🍺IPA: import, preprocess, accelerate
Install the library from PyPI:
pip install ipa-core
IPA is a Python library that provides a set of preprocessing wrappers for Stanza and spaCy, providing a unified API for both libraries, making them interchangeable.
Let's start with a simple example. Here we are using the SpacyTokenizer
wrapper to preprocess a text:
from ipa import SpacyTokenizer
spacy_tokenizer = SpacyTokenizer(language="en", return_pos_tags=True, return_lemmas=True)
tokenized = spacy_tokenizer("Mary sold the car to John.")
for word in tokenized:
print("{:<5} {:<10} {:<10} {:<10}".format(word.index, word.text, word.pos, word.lemma))
"""
0 Mary PROPN Mary
1 sold VERB sell
2 the DET the
3 car NOUN car
4 to ADP to
5 John PROPN John
6 . PUNCT .
"""
You can load any model from spaCy, with its canonical name, en_core_web_sm
, or with a simple alias, as
we did here, like en
. By default, the simpler alias loads the smaller version of each model. For a complete
list of available models, see spaCy documentation.
In the very same way, you can load any model from Stanza using the StanzaTokenizer
wrapper:
from ipa import StanzaTokenizer
stanza_tokenizer = StanzaTokenizer(language="en", return_pos_tags=True, return_lemmas=True)
tokenized = stanza_tokenizer("Mary sold the car to John.")
for word in tokenized:
print("{:<5} {:<10} {:<10} {:<10}".format(word.index, word.text, word.pos, word.lemma))
"""
0 Mary PROPN Mary
1 sold VERB sell
2 the DET the
3 car NOUN car
4 to ADP to
5 John PROPN John
6 . PUNCT .
"""
For more simple scenarios, you can use the WhiteSpaceTokenizer
wrapper, which will just split the text
by whitespace:
from ipa import WhitespaceTokenizer
whitespace_tokenizer = WhitespaceTokenizer()
tokenized = whitespace_tokenizer("Mary sold the car to John .")
for word in tokenized:
print("{:<5} {:<10}".format(word.index, word.text))
"""
0 Mary
1 sold
2 the
3 car
4 to
5 John
6 .
"""
SpacyTokenizer
and StanzaTokenizer
provide a unified API for both libraries, exposing most of their
features, like tokenization, Part-of-Speech tagging, lemmatization and dependency parsing. You can activate
and deactivate any of these using return_pos_tags
, return_lemmas
and return_deps
. So, for example,
StanzaTokenizer(language="en", return_pos_tags=True, return_lemmas=True)

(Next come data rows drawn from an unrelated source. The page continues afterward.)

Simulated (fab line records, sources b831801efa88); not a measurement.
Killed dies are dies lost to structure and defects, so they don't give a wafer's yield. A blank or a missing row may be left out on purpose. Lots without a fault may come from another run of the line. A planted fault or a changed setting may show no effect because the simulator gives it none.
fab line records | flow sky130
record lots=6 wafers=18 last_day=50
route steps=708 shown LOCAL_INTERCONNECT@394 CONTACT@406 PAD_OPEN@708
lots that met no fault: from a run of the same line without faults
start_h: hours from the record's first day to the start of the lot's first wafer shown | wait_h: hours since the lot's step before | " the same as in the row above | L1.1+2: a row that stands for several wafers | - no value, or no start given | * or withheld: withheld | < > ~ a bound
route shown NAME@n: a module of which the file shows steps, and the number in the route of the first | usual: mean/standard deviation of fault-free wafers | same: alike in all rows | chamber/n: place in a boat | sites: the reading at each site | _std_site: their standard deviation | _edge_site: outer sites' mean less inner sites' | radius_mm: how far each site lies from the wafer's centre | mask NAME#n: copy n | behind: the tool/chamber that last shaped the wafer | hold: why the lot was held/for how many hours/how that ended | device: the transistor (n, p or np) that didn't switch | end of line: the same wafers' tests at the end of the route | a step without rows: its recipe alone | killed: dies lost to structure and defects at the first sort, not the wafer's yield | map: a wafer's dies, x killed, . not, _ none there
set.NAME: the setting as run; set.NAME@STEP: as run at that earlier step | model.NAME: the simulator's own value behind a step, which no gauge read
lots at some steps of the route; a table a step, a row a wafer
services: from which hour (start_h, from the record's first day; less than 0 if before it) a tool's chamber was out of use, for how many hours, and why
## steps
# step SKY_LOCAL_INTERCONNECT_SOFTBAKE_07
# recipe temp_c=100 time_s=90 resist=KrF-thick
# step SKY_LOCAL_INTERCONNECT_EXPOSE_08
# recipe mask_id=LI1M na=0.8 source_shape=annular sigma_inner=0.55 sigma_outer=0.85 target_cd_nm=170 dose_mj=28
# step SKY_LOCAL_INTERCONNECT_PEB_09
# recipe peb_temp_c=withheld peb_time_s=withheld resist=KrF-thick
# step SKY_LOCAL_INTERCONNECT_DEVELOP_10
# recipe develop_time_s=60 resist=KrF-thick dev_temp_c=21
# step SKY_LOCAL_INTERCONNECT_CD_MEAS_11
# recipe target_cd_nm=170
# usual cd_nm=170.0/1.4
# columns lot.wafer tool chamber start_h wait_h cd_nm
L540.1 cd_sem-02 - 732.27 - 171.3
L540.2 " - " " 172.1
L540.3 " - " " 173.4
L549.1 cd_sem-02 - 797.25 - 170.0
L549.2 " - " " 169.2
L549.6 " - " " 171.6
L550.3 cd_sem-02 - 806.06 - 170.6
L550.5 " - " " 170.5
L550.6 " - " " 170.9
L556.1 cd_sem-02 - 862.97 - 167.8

will return a list of Token
objects, with the pos
and lemma
fields filled.
while
StanzaTokenizer(language="en")
will return a list of Token
objects, with only the text
field filled.
With use_gpu=True
, the library will use the GPU if it is available. To set up the environment for the GPU,
refer to the Stanza documentation and the
spaCy documentation.
SpacyTokenizer
class SpacyTokenizer(BaseTokenizer):
def __init__(
self,
language: str = "en",
return_pos_tags: bool = False,
return_lemmas: bool = False,
return_deps: bool = False,
split_on_spaces: bool = False,
use_gpu: bool = False,
):
StanzaTokenizer
class StanzaTokenizer(BaseTokenizer):
def __init__(
self,
language: str = "en",
return_pos_tags: bool = False,
return_lemmas: bool = False,
return_deps: bool = False,
split_on_spaces: bool = False,
use_gpu: bool = False,
):
WhitespaceTokenizer
class WhitespaceTokenizer(BaseTokenizer):
def __init__(self):
SpacySentenceSplitter
class SpacySentenceSplitter(BaseSentenceSplitter):
def __init__(self, language: str = "en", model_type: str = "statistical"):